Shilpa Ganatra salutes We Are Lady Parts for subverting stereotypes and allowing young Muslim women to be themselves.
Picture the last few female Muslim characters you saw on television and you’re bound to include one of the following stereotypes: a conservative mother, an oppressed adult or a woman in a burqa with no dialogue or personality.
There have been exceptions, such as the character of Iqra Ahmed in EastEnders, who came out as gay. But few characters have made it past the Riz test – based on actor Riz Ahmed’s speech to the Houses of Commons in 2017 – which highlights how almost all Muslim characters are presented as either irrationally angry, culturally backward, a threat to western culture, misogynist (for men) or oppressed (for women), or are linked to terrorists.
Thankfully, We Are Lady Parts, Channel 4’s recently launched sitcom about a Muslim female punk band, joyfully subverts these stereotypes.
“Early on, I was often asked to write a narrative of the oppressed Muslim woman or about forced marriages and honour killings, as though these were the norm,” says the show’s creator, writer and director Nida Manzoor. “That frustration ignited the idea for me to write the show. If I’m going to write a character that represents my identity, I’d want to do it fully my way.”

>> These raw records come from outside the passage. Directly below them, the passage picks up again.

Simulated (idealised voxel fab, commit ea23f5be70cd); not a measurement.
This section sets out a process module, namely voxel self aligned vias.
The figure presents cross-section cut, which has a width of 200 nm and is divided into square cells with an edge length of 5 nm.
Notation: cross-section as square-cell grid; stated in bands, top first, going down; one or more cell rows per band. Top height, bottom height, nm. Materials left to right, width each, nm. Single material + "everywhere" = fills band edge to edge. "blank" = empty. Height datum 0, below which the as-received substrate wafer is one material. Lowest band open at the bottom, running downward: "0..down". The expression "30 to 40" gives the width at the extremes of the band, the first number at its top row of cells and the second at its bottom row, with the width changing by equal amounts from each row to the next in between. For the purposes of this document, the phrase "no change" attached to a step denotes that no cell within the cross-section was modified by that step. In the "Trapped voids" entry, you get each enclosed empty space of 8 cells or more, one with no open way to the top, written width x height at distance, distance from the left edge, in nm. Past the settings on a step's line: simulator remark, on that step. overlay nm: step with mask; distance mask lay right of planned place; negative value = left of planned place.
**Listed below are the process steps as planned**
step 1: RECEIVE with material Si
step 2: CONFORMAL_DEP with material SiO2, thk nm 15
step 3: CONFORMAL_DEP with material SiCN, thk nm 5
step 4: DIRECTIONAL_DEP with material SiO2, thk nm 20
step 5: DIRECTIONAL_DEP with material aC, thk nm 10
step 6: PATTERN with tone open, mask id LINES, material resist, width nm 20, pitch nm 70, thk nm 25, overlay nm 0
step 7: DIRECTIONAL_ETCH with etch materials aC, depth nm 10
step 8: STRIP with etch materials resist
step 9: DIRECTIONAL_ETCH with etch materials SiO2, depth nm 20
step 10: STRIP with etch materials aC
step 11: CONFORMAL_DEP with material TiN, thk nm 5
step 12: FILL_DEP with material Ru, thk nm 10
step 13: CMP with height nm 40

That she did. Prompted by the punk band she started with her sisters (who contributed to the songs played in the show), the series has been praised for its distinctly fresh and realistic cast of characters, led by a punk band called Lady Parts.
Fronted by the ballsy Saira (Sarah Impey) and including black British Muslim/earth mother Bisma (Faith Omole), the intimidating drummer Ayesha (Juliette Motamed) and their wild manager Momtaz (Lucie Shorthouse), the group bring in reluctant guitarist Amina (Anjana Vasan), who joins in the hope of attracting the object of her affection, Ahsan (Zaqi Ismail). The very premise sets the non-conformist nature of the show.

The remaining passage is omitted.